To: tejek who wrote (228564)4/10/2005 4:11:10 PM
From: SilentZ  Read Replies (1) | Respond to of 1578927
 
>You say that I am twisted becaused I listen to the FMSM for my news.

Stop buying into his "FMSM" crap. It stands for "Formerly Mainstream Media," implying that the NYT, Washington Post, CNN, etc are no longer mainstream and pushes that "liberal media" canard that these assholes have gotten such mileage out of.

-Z



To: tejek who wrote (228564)4/10/2005 4:21:23 PM
From: 10K a day  Respond to of 1578927
 
>Furthermore, his consituents are saying they would not now re elect him.

I wouldn't worry about that. Ashcroft lost an election to a dead man.



To: tejek who wrote (228564)4/10/2005 5:50:59 PM
From: Peter Dierks  Read Replies (1) | Respond to of 1578927
 
Ted:

Nice story about the RINO Santorum (who could not win his primary without help from above) criticizing Tom DeLay. You keep praising RINOs and denigrating Blue Dogs; despite the fact that they are very close ideologically. You appear to think that Blue Dogs are betrayers of the party, and that similarly minded Republicans who "betray" their party are heroes. This correlates well with your steadfast defense of Democrat with problems and criticism of Republicans who are being unfairly targeted by partisan Democrats and their FMSM allies.

I defend Republicans who have not been proven to have violated any laws. I have a history of attacking people with ethical problems. I have remarked several times that Republican Packwood and Democrat Clinton were very similar a deserved similar fates. I admit that unlike Clinton, Packwood was never convicted, and yet I discarded him.

The stories I post back to you, are mostly for balance. I read yours, you read mine. You believe that any story attacking Republicans is true; I assume that any story without evidence is innuendo.

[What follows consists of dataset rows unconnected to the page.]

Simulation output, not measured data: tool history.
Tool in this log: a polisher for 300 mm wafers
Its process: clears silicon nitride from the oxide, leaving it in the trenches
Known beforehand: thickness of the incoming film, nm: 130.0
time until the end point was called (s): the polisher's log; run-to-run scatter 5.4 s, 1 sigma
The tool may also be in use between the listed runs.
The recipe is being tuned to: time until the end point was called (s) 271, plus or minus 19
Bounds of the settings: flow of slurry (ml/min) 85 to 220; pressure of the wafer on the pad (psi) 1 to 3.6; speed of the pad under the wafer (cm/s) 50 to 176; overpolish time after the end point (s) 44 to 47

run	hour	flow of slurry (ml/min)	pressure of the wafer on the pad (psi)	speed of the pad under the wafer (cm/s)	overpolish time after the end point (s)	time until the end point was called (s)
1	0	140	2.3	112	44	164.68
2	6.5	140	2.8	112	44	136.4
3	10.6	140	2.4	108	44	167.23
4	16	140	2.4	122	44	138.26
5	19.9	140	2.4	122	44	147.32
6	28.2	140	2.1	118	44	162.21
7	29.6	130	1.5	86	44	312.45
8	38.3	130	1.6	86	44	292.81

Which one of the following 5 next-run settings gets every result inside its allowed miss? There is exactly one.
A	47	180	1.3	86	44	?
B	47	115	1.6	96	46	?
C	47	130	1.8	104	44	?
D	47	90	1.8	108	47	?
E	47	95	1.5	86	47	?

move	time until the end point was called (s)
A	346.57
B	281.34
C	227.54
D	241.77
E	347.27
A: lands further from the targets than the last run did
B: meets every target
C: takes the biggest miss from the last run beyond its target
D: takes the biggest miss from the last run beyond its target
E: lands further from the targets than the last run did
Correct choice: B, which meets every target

Perhaps this will help you put the DeLay thing in perspective. If it is just about politics it is ok. This closely correlates to your position about the former perjurer in chief. You kept chanting that it was just about sex, and that made all A OK with you. Then if I said if it is just about politics you would have to respect that as much as you expected to have had your position respected.

I hope that you will be able to break through the partisanship to see this.

you are not even current with aspects of the war that invalidate Bush's reasons for the invasion of Iraq.

The truth is that I rely on news for this information. I do not rely on FMSM spin thinly disguised as news. The opinions of elitist media thinly disguised as news are not interesting to me; they certainly are not a basis for factual discussion. So far, most of the "facts" that the left agrees upon do not rise to that level.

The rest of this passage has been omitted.